Directory protocols have come to dominate the market — and not only where you’d expect.
Why they won at small scale
Even in systems snooping could serve, directories are now more common — because they permit point-to-point links in the interconnect. No totally ordered broadcast medium, no bus electrical limits. Coherent HyperTransport and QPI exist for exactly this reason.
Why they won at large scale
For hundreds or thousands of nodes, directories are the only viable option. The numerous snooping optimizations of §7.6 can mitigate snooping’s bottlenecks — fundamentally, none can eliminate them.
Given that scalability, the authors expect directory protocols to keep their crown for the foreseeable future.
The heretical footnote
One hedge: future highly scalable systems may simply not be coherent — or not coherent everywhere. Two sketches:
- Partitioned coherence: coherent subsystems, with no coherence maintained across subsystems.
- The supercomputer precedent: Cray machines have shipped either with no coherence at all (T3E) or with coherence that restricts which data may be cached (X1).

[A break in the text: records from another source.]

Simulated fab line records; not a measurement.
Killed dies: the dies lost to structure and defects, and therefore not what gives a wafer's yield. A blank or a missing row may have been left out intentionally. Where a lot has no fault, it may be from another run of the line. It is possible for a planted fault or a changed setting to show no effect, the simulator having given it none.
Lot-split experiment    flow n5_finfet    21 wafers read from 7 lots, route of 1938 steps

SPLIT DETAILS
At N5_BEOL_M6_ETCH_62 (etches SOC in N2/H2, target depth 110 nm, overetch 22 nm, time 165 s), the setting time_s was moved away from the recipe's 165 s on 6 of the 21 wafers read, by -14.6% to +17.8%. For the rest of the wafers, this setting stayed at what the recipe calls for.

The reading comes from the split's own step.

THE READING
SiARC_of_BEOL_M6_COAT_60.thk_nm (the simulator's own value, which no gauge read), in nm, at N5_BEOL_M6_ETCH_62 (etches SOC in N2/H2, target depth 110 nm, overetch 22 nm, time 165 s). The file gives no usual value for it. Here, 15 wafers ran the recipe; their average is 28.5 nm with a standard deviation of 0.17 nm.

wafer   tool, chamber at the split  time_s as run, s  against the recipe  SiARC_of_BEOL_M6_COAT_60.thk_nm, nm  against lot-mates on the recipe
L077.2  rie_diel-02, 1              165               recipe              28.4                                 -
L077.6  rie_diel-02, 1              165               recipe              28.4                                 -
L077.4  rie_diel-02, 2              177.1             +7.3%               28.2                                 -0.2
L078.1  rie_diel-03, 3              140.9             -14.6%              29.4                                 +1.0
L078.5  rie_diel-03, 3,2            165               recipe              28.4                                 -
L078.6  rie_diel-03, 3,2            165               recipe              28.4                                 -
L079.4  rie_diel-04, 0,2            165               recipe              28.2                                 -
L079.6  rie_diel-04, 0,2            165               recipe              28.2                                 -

Chapter 10’s heterogeneous systems — where GPUs and accelerators bring their own ideas about coherence — return to exactly this tension.
Check yourself
1.Why do directory protocols dominate even SMALL-scale systems, where snooping's bottlenecks barely bite?
2.For systems scaling to hundreds or thousands of nodes, what does the book say about the snooping-vs-directory choice?
3.What alternative future does the book sketch for HIGHLY scalable systems?